Friday, December 19, 2008

December Excerpts from “The Weiser River Pillow Book”


If you checked out yesterday afternoon’s teaser, you know this is an excerpt from my wife, Eberle Umbach’s work, The Weiser River Pillow Book. It’s a journal she kept in 2000-2001; a generous excerpt was published in the anthology In Pieces by Impassio Press in 2006. Thanks so much, Eberle, for letting Robert Frost’s Banjo readers see this. Enough from me—here’s what Eberle said in her preface to the In Pieces excerpt, followed by our own selection:

For a year I kept a journal inspired by reading Sei Shōnagon’s “Pillow Book.” The vision of life in 11th century Japan that came through in her work in the form of lists and short prose was fascinating to me, and I thought that the particular way of life in the isolation of Adams County, Idaho, would adapt itself well to the form.

THINGS THAT LOOK GOOD COVERED WITH FROST

Branches of bushes and small trees.

Tall grasses.

Edges of leaves.

THINGS THAT DO NOT LOOK GOOD COVERED WITH FROST

Scraps in the chicken run.

The metal steps of the spiral staircase.

Bits of straw sticking out from the straw bales around the house.

ADVENT

In the pre-dawn light of the woodstove, the gold ornaments on the tree, the decorations in the room, seem thin and flat—as if Christmas in its entirety could be peeled away from the surface of cold and dark.

The ornament of a wooden mouse on a sled comes out of its newspaper wrapping looking like a treasure from another world—the sudden flash from a hidden source of magic and mystery, the sudden knowledge of good luck.

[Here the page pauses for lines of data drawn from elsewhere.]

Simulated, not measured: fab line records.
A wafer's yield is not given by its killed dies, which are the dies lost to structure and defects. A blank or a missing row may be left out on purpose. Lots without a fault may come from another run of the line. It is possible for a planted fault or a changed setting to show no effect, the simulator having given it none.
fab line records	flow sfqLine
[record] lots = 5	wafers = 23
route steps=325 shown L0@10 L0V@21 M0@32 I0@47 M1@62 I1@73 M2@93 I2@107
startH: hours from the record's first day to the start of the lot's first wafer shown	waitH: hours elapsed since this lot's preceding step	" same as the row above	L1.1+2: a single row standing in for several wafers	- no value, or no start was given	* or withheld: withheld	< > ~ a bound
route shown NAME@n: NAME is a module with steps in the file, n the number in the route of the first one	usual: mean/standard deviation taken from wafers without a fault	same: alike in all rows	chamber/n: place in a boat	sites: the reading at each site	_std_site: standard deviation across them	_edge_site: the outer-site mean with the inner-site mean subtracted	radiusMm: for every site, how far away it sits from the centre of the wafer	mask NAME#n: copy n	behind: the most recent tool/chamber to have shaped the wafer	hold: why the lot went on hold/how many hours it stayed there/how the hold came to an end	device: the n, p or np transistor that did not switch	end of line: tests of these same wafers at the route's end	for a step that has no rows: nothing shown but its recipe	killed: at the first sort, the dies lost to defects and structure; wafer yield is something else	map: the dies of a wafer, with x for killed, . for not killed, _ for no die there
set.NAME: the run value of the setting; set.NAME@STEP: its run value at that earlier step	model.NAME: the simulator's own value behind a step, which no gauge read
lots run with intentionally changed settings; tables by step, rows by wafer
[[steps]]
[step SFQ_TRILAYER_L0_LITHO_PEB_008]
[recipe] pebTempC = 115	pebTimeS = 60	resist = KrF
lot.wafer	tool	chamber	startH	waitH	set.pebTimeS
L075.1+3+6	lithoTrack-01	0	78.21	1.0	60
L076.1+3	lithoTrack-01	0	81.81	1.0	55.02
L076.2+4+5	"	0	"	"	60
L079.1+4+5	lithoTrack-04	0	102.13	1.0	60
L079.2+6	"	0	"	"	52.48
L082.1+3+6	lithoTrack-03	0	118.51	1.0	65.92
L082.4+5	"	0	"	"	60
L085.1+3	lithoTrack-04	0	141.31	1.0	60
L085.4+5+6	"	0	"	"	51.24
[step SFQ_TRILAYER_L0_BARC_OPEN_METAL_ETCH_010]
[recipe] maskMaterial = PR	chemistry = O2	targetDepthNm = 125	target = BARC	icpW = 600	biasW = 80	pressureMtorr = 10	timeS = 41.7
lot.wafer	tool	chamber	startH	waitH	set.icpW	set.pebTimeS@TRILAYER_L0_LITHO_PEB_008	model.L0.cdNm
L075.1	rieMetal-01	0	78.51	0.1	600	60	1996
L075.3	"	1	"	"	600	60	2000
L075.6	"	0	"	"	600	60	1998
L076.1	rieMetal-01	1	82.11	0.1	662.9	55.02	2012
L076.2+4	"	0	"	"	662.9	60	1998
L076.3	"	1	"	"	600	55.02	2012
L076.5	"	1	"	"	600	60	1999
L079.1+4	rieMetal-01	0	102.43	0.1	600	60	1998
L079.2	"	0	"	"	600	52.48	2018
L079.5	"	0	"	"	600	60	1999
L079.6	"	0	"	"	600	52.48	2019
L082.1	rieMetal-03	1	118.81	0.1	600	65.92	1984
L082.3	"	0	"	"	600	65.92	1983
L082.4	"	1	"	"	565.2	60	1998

Every year at this time, the chill that comes going down the highway and seeing, instead of dead deer and elk bound to the trucks, the Christmas trees lashed there—some are body-sized and some are larger-than-life.

WHEN YOU HAVE NOT SEEN THE SUN FOR DAYS

When you have not seen the sun for days, that delightful sense of a blank white page diminishes—instead of being a space in which things look magical, it becomes a space in which it is impossible to imagine anything at all. Now we are walking on thin ice, now we must be very careful with going through the day. The furniture, even, seems closer together—the space inside compressing while the space outside is becoming infinite.

WINTER INTERIORS

The Laundromat when the washing machine at home is frozen up. It is a return to college days, or, for my companion, a return to city living. No one else in the building. For me, there is a luxurious abundance of listing machines and neglect. For my partner it is otherwise. Many warning signs on the walls: do not overload, do not wash greasy work clothes or sleeping bags. Machines the color called Harvest Gold.

When the truck's starter goes out at the dump, going into the caretaker's trailer to ask if we could leave the truck overnight. I have always wanted to go in there. The flimsy aluminum door rattles, and inside, very warm and full of cigarette smoke. His voice is kindly but filled with doom. He could drag the truck to the gate, he says. But it would be safer out of sight. Once he salvaged a snowmobile, he says, and chained it to the trailer, but still it was ravaged after dark by the dump-scavengers. They know no limits.

THINGS THAT HAVE CIRCUMSTANTIAL POIGNANCY

Almost any group of people, remembered over the distance of years, who had gathered together on a lawn in summer, in a lighted room in winter, on a shore with a wind blowing. It does not matter how boring the gathering was, or how fraught with currents of anger, possessiveness, jealousy, or ambition.

Death.

EIGHT DOLLARS IN DECEMBER

3 cucumbers
2 green peppers
1 bunch spring onions
1 bunch spinach
1 head cabbage

THINGS WITH LANDSCAPES IN THEM

Easter eggs of sugar that you can look into through one end and see a rabbit, a baby chicken, a flower.

Houses.

The dark wood railings on my grandfather's desk, those tiny balconies, and pigeonholes making a suggestion of wings, the tiny chambers behind them from which at any moment people might rush out in bright colored robes and start waving.

THINGS THAT MAKE LANDSCAPES AROUND THEM

A woman's dress shoe in an outdated style.

My grandmother's silver tea set makes my motions seem dainty and self-contained when I handle the pieces—a green lawn and wrought iron railing hover at the edge of my vision.

A varnished cowry shell at a yard sale indicates the sea, with sandy shore, with pointy dark glasses, with kiosks from the fifties.

WINTER SOUNDS

Snow sliding off the tin roofs and crashing.

The frozen bathtub faucet you left on suddenly thawing and gushing triumphantly forth.

The silence after the power goes off-- loud enough to wake you from a sound sleep.

SNOW STORM

After you have shoveled the driveway and the walkways and the poultry coops and gone out to the draw to feed the quail—you take a bubble bath and read of Isabella Bird's strange travels in Japan and then lie on the couch so tired as to be almost unable to move and then the sun comes out warming you through the window as you lay half-dozing by your parrot who is also half-dozing and you make little sounds at each other as the cars go by on the highway and everything is perfect.